BACKGROUND OF THE INVENTION

The present invention relates generally to fiber optic cable. More particularly, the present invention relates to an improved optical trunk cable having a plurality of cable units that may be individually branched.

The ability of high-quality optical fiber to transmit large amounts of information without appreciable signal degradation is well known. As a result, optical fibers have found widespread use in many applications, such as voice and data transmission. For example, the need for greater bandwidth in residential settings has brought optical fibers directly into homes and multiple dwelling units (MDUs). Such applications have generally come to be known by the acronym FTTP (“Fiber To The Premises”).

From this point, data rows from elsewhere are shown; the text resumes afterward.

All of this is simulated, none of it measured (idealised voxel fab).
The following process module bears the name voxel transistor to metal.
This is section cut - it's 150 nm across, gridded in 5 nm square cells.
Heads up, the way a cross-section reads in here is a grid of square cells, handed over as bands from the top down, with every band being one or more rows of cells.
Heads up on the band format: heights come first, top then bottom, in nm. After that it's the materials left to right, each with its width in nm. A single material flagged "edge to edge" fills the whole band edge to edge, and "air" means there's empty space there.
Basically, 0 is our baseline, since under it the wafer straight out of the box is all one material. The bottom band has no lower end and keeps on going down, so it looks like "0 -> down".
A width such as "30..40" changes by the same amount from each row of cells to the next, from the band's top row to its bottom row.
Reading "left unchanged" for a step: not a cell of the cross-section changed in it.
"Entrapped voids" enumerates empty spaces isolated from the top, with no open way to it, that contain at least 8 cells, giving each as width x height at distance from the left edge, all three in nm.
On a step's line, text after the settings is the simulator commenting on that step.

In the case of an MDU, for example, service is typically brought into the building using a trunk cable having a plurality of separately jacketed units. The trunk cable may run vertically through the building, with one or more units necessary to service a particular floor being diverted at the location of that floor. Each of the units contains multiple optical fibers. The trunk cable has a common sheath that surrounds all of the cable units.

The prior art has provided two general types of trunk cable: (1) optical cable for structured wiring; and (2) retractable cable in which a selected unit can be pulled out from the cable sheath at a desired location. In this regard, structured cable is installed with prepositioned loops located in respective junction boxes at each branching floor. To access the fibers inside, the sheath of a loop is cut away. An individual fiber can then be optically joined with a separate horizontal cable in the building.

Because of perceived ease of unit branching, retractable cable has become very popular. Retractable cable has multiple cable units loosely packed inside of a common sheath. The cable units are not stranded (i.e., wound helically) around the central member. When it is desired to branch one of the units at a particular floor, the sheath is cut at the branching position and at a second position higher than the branching position to provide access to the selected unit. The selected unit is then cut at the higher position and pulled through the sheath at the lower, branching position. The branched (or “tail”) portion of the unit can be spliced or otherwise optically joined to different horizontal cable.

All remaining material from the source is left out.